Attributing to people familiar with the matter, The Wall Street Journal said Cadbury board members have discussed with Hershey directors a rival offer.
Also, the report said, Cadbury board members have told the Hershey directors that they would support a bid by the Pennsylvania company and provided some guidance on the kind of price that would draw board support.
Kraft also faces another hurdle. Its top shareholder, Warren Buffett-led Berkshire Hathaway, has opposed the company's move to issue shares for Cadbury deal.
The European Commission has identified competition concerns within chocolate confectionery business in Poland and Romania, if the Kraft-Cadbury transaction materialises.
According to the agency, in Poland and Romania, the combined market share of Kraft/Cadbury "is particularly high and their brands are competing closely, in particular in the chocolate tablets markets".
To remedy these concerns, Kraft has committed to divest Cadbury's Polish confectionery business marketed under the Wedel brand and Cadbury's domestic chocolate confectionery business in Romania.

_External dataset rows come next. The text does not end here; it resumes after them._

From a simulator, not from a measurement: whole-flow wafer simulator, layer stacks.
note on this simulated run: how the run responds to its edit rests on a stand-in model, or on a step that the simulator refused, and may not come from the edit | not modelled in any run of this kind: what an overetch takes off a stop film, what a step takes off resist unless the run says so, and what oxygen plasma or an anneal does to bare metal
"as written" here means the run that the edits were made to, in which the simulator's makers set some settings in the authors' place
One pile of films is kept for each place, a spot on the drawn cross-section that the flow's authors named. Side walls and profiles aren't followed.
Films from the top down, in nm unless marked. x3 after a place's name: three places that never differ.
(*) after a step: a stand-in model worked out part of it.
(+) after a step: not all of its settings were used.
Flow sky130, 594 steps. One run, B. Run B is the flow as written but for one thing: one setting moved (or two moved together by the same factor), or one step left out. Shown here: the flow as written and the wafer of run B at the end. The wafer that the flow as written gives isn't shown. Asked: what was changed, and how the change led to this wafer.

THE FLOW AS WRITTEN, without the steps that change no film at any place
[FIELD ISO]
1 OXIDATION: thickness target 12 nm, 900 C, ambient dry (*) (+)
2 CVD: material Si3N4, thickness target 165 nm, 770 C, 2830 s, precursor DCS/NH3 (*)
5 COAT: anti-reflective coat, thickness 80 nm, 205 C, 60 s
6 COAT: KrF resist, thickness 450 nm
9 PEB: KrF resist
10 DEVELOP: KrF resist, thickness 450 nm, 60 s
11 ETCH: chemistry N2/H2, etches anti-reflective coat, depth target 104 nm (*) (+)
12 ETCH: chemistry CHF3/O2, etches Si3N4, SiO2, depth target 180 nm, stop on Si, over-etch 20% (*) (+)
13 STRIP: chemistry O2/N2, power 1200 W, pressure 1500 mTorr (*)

"In view of the remedies offered, I am satisfied that the proposed takeover would not adversely affect competition anywhere in Europe and that consumers would not be worse off," Competition Commissioner Neelie Kroes said.
Kraft yesterday revealed that just 1.52 per cent of Cadbury shareholders accepted its takeover offer as on January 5, the day when the US firm raised the cash component of its bid.
The company had offered three pounds and 0.26 new Kraft stocks for every Cadbury share. The firm has time till January 19 to make the final offer for the British entity.